Iowa women’s tennis player Samantha Mannix champions competitiveness

The fifth-year senior earned All-Big Ten honors this year and will leave an indelible mark on the Hawkeyes’ mindset.


Cody Blissett

Iowa’s Samantha Mannix celebrates during a tennis meet at the Hawkeye Tennis and Recreational Complex in Iowa City on Friday, April 14, 2023. Mannix won her doubles match with Vipasha Merah.

Matt McGowan, Sports Reporter

Iowa women’s tennis player Samantha Mannix hates to lose. Growing up in Elkhorn, Nebraska, Mannix has been on the court since she was 8 years old, honing her skills at Woods Tennis Center.

Throughout her career, which spanned from the Cornhusker State to the Hawkeye State, the fifth-year senior has defined herself by her competitiveness.

“I tried to bring [competitiveness] into practice, into matches, every single day,” Mannix said. “That’s the one thing I always hope that my teammates can do. To me, winning and losing is somewhat out of your control, but being competitive is always something that you are capable of.”

For 12 of the first 15 matches of the 2023 season, Mannix played in the No. 2 singles spot, going 7-2 with three unfinished matches. Then, after vanquishing Indiana’s Saby Nihalani in three sets on April 2 for her third consecutive win, Mannix was promoted to the top spot and stayed there for the rest of the season.

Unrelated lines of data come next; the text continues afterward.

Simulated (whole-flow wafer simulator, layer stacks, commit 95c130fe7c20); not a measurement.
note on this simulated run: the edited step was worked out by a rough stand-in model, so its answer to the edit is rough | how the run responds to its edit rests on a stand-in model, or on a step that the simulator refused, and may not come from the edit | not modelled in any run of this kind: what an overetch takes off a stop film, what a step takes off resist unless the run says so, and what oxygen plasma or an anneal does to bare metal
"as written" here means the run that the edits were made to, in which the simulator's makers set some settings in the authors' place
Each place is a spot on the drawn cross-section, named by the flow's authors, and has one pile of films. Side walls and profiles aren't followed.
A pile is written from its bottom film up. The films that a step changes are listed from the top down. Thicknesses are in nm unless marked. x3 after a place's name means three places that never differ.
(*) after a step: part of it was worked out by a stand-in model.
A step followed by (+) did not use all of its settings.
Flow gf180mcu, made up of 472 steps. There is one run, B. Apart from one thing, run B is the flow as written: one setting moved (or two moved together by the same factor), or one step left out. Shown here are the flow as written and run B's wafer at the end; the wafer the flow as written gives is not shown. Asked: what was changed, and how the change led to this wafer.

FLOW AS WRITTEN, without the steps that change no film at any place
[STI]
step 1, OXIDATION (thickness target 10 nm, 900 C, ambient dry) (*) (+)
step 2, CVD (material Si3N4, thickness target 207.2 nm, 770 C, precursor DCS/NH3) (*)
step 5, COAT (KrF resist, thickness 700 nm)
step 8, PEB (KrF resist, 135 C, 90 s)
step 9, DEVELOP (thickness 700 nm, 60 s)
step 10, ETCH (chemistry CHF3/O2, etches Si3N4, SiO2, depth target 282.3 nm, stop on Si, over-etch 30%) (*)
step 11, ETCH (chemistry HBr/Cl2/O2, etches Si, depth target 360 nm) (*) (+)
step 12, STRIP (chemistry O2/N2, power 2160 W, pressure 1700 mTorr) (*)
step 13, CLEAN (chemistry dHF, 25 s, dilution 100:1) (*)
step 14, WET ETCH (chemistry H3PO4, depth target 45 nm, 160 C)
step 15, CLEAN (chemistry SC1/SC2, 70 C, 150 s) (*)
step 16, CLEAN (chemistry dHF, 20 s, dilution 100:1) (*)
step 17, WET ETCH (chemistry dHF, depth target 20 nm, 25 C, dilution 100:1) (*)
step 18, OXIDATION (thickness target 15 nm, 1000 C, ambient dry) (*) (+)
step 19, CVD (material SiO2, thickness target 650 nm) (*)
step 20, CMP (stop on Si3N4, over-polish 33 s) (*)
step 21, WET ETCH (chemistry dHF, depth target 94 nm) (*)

But Mannix struggled in the No. 1 position at first, dropping her first two matches in straight sets against Penn State and Ohio State then falling to her Rutgers counterpart in a three-set heartbreaker.

In the final home match of her career, she got her first win of the season at the No. 1 spot, putting away Maryland’s Marta Perez Mur in a three-set triumph.

Mannix’s childhood coach at Woods Tennis Center, Talor Wain, was in attendance up on the balcony at Hawkeye Tennis and Recreation Center. Mannix said Wain taught her to be an analytical player.

“Growing up, I always focused on technique. And, I think, coming into college I had to strike the balance between technique and strategy,” Mannix said.

During her weekly individual practices, Mannix usually spoke with Iowa assistant coach Elise van Heuvelen Treadwell about how she could adjust based on her previous match.

During an April 18 practice, Mannix rehashed from memory the film of her match against the Scarlet Knights’ Jackeline Lopez four days earlier, describing aloud how her own backhand wasn’t flat enough and was “too spinny.”

When she’s on the court during a match, Mannix said the technique she emphasizes during the week is pushed to the back of her mind. Instead, she focuses on playing her own game and being a good teammate, saying that if her fellow Hawkeyes can hear her on the other side of the court, then she’s doing a good job.

Arriving in Iowa City for her freshman season in 2018, Mannix said the individual nature of tennis made adjusting to a team environment difficult. Over time, she became someone who prioritized the team’s success over her own.

“I think she set the standard with how to compete and how to fight even when you don’t feel great about your game or things aren’t going well,” Iowa head coach Sasha Schmid said.

Hawkeye freshman Daianne Hayashida said Mannix is a big sister of sorts. Mannix helped the Lima, Peru, native adjust to the collegiate tennis scene and was there for her when she struggled in practice.

Mannix tied a team high with 10 singles victories this season and earned All-Big Ten honors for the first time in her career. She also picked up two wins against nationally ranked opponents as the Hawkeyes finished fifth in its conference and advanced to the second round of the Big Ten Championships.

“I think she’s been instrumental in us creating a culture of competitiveness, high expectations, and just really hard-working,” Schmid said. “So, you know, when you’ve got somebody who lives that every day, that is really important for all the other team members to see.”